But when asked to give an example, he refused, saying police didn't have the time to respond to everyone who believed they had a better idea how to carry out police work. 

The goal was "to make an impression"

In an interview with The Local, Holgersson's co-author Johannes Knutsson said that he believed that shock-and-awe operations like Rimfrost were more about demonstrating to the public that the police were taking action, in this case in response to the 15-year-old's murder. 

"The police simply had to do something. And then they started this operation and found a lot of officers to send down to Malmö to strengthen the local police force," he explained.

"Then there is an extremely big communication unit at the Police Authority, centrally situated, and they made a communications plan that stated that they should focus on on these type of statistics."

"I think that the goal is of course, to make an impression, but there actually were more officers there who did things, but was it purposeful? Did they achieve their goals? That's what we, and ultimately the Swedish citizen, would like to know."

Damage to Ceasefire study: "It's plain stupid"
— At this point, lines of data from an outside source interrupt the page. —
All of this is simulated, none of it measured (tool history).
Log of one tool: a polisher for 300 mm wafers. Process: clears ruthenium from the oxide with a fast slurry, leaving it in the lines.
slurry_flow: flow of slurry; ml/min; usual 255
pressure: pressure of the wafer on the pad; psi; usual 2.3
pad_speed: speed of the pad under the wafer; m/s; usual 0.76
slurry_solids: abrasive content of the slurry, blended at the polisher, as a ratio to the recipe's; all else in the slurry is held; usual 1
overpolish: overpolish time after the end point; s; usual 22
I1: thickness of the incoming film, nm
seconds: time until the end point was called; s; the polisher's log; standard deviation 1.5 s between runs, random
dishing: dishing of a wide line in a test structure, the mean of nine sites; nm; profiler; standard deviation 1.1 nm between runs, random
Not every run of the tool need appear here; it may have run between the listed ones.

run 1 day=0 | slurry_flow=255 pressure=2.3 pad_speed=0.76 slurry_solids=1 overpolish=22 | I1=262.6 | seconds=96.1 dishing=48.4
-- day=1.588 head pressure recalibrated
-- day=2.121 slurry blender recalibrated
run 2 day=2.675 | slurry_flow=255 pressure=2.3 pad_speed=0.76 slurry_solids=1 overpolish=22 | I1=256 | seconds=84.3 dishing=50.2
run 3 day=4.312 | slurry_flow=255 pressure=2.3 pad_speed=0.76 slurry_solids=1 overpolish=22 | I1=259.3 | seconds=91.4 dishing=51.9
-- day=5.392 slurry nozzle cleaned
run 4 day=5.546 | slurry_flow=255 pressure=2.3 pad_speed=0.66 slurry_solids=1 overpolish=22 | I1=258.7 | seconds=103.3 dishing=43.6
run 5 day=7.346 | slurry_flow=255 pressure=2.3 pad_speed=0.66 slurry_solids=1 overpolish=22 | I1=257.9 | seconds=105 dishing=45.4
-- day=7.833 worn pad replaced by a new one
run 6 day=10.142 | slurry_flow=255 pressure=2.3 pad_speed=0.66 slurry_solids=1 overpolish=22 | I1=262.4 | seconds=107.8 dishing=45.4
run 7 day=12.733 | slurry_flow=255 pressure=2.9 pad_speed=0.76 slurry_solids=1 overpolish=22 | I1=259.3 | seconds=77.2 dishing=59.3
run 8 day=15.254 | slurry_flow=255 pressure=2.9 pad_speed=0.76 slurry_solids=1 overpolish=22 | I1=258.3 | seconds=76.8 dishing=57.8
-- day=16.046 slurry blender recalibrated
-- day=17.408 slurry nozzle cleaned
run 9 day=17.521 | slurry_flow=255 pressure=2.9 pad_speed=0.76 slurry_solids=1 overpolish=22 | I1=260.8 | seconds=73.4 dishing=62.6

Knutsson complained that he could not understand why police had launched Rimfrost at the same time as Malmö was running its ongoing Ceasefire pilot scheme, which was designed to assess whether the Group Violence Intervention Strategies which have been successful in the US could be adapted to Sweden. 

In August, the number of shootings in Malmö was down to nine, from 34 last year, 47 in 2018 and 65 in 2017.

"The problem now is that Rimfrost disturbs the scheme they're trying to conduct in Malmö. They've got three million kronor from the EU to make an evaluation of this policy, but now they're not evaluating the policy, because now you've got a mixture of them. It's plain stupid," said Knutsson.